Anyway, Depardieu plays the titular Paul Bellamy, a nationally-famous police inspector vacationing with his wife Françoise (Marie Bunel) in her hometown of Nimes. Paul, we are given to understand, is not the kind of fellow who vacations with a great deal of enthusiasm, and he jumps at the first chance he gets to do some detective-ing when a mysterious stranger (Jacques Gamblin) starts to hover around the Bellamys' garden, begging the inspector to hear him out in regards to a very peculiar crime that he may or may not have committed, involving the murder of a man... in a manner of speaking. Paul is intrigued, particularly since it saves him from having to interact with his half-brother Jacques Lebas (Clovis Cornillac), who's just come along to crash in the spare bedroom and remind Paul of years of animosity.

This is the film's easily-identified biggest problem, narrative-like: it is the story of a man who can never turn his mind off when he's not working, who always has to engage with the convoluted rhythm of humanity, and after a certain point, his very lovely, long-suffering wife starts to find it irritating; and though he knows that he's putting a strain on the marriage, he just can't help himself. It is also the story of a man with a whole lot of emotional baggage, born from a family life that doesn't appear to have been exactly the bee's knees - something bad happened between him and his half-brother, and whatever it was, it was profound enough to drive him to a life as inspector to fulfill some void that is explained, very near to the end of the film. Both of these stories are interesting studies. Both are exceedingly well-acted by Depardieu, and lovely to look at. Neither one really informs the other or gives any insight into what's going on, particularly at the end of the "detective" plot, when the film rather abruptly and without apparent motivation turns into a courtroom drama for five minutes.

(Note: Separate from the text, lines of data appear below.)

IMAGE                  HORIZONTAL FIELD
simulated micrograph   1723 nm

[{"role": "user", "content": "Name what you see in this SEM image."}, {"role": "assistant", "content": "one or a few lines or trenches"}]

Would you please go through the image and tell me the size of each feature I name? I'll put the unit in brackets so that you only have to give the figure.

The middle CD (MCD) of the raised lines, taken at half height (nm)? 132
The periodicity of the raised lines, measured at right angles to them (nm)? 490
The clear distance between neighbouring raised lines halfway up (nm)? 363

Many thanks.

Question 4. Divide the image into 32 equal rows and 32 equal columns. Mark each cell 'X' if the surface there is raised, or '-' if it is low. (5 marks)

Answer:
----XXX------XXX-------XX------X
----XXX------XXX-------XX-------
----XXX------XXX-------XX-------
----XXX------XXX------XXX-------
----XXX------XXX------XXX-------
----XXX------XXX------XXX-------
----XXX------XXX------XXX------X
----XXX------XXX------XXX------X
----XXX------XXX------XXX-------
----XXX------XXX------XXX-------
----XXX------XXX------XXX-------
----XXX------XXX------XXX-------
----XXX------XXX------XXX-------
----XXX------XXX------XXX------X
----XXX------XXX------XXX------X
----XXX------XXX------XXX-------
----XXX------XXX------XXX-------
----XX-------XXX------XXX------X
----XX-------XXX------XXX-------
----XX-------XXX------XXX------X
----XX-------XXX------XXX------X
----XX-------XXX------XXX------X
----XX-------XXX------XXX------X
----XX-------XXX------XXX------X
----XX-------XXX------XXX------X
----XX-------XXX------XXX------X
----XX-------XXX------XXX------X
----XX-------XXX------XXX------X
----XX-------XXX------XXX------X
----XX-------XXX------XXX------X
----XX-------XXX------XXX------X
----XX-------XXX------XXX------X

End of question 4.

But if it doesn't necessarily cohere as a narrative (never one of Chabrol's primary goals) nor as character study, though it comes closer (and this indeed is more typical of Chabrol, though it is odd and noteworthy that his traditionally prominent theme - the sordid, pathetic behavior of the moneyed classes - is almost completely absent from Bellamy), the film is not therefore absent its own kind of pleasures. Depardieu's startlingly good performance, good enough to remind you that he was one of the biggest actors in French cinema once upon a time, is certainly one of those pleasures, as is the interplay between him and most of his castmates, particularly the ladies, of whom there are many (the plot, such as it is, is episodic: there are several scenes where he meets somebody, chats with them, and then they fall out of the movie entirely). Perhaps the best of all is the impeccable chemistry between Depardieu and Bunel, playing a late-middle-age with a joyous erotic edge that is not that rare in French cinema, but always seems like such a brave thing in America, as though the idea that sex happens after 40 is some terribly edgy concept. At any rate, watching these two actors bouncing glances and flirtations off of each other is tremendously blissful; if a genuinely happier married couple has been seen on-screen anywhere in 2009, I managed to miss it completely.

Almost as good is the interplay between Depardieu and Cornillac; an angry pas-de-deux of mutual distrust and bad blood. Frankly, between the lady Bellamy and the sullen half-brother, I could have done without the half-formed mystery, with its wobbly attempt to engage with the current European economic slump, entirely - but then it would have been even less a Chabrol film, I suppose. Yet the family story is rich enough and interesting enough that it feels something of an imposition to cut away from it.

On the technical side of things, Eduardo Serra turns in characteristically good work on the camera, making Bellamy look dappled and lovely and also a bit dusty and worn; if a movie could be said to look as quintessentially "Romantic French" as possible, that is the case with this film. I am a bit unnverved by the editing, however, with its frequent dissolves and fades to black that always tend to jam the flow of the movie, making it putter along like an overly fussy costume drama. I do not deny Chabrol the right to make a deliberately plodding, drifting film; but I also do not force myself to like that he has done so.

It is probably best to say that Bellamy is for the Chabrol completists only, if such a creature still exists out in the world; but for them - for, indeed, anyone who stumbles into it unawares - there is plenty to enjoy about the film, for it is ultimately made in the spirit of light fun. Both Paul's personal problems and his professional inquiries are treated with a light, serio-comic touch that is funny without being whispered and serious, and the movie is a bit of a dessert for it; but you can tell that Chabrol found it pleasant and relaxing to make, and that is why it is pleasant and relaxing to watch.